Advisors and homeowners do not know enough about how to leverage their home’s equity when they need money, according to the National Council On Aging Services LLC.

Financial advisors and homeowners do not have a good understanding of the two main ways to use home equity, which are a home equity line of credit and a reverse mortgage, according to a study released Tuesday by the council.

“We need to do a better job of educating consumers about the products available and how best to use their homes as a strategic asset as they age,” says Jay Greenberg, CEO of the National Council on Aging Services, which is a subsidiary of the National Council on Aging.

Financing retirement is a major concern for a majority older Americans and most retirees or near retirees focus on accumulated assets such as savings, 401(k)s and annuities. They should also consider home equity as a source of money, the council says.

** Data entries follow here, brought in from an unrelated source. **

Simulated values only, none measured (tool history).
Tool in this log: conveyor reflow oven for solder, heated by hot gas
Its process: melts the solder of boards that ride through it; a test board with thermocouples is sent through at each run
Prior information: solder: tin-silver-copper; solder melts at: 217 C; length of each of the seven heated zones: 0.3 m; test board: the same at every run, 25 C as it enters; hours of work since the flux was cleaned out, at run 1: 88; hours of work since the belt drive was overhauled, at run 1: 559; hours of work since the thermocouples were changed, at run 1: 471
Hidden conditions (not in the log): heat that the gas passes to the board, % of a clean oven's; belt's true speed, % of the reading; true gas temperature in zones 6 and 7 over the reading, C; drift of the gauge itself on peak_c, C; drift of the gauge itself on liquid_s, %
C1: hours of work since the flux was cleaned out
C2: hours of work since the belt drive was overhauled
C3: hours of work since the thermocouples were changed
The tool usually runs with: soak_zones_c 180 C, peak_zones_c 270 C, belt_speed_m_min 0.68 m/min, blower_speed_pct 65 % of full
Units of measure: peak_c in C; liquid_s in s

There is great disparity among financial advisors in the level of knowledge about and comfort with reverse mortgages, indicating a need to educate these key influencers about the home equity product, the study says. The study included 254 advisors, 1,002 investors age 60 to 75 and focus groups with 112 consumers.

When the two home equity products were described but not named, 58 percent of consumers and 43 percent of financial advisors preferred a reverse mortgage. When the products were named, 68 percent of consumers and 37 percent of financial advisors preferred a home equity line of credit. Consumers also said they were open to advice from a trusted source on how to use home equity to help fund retirement.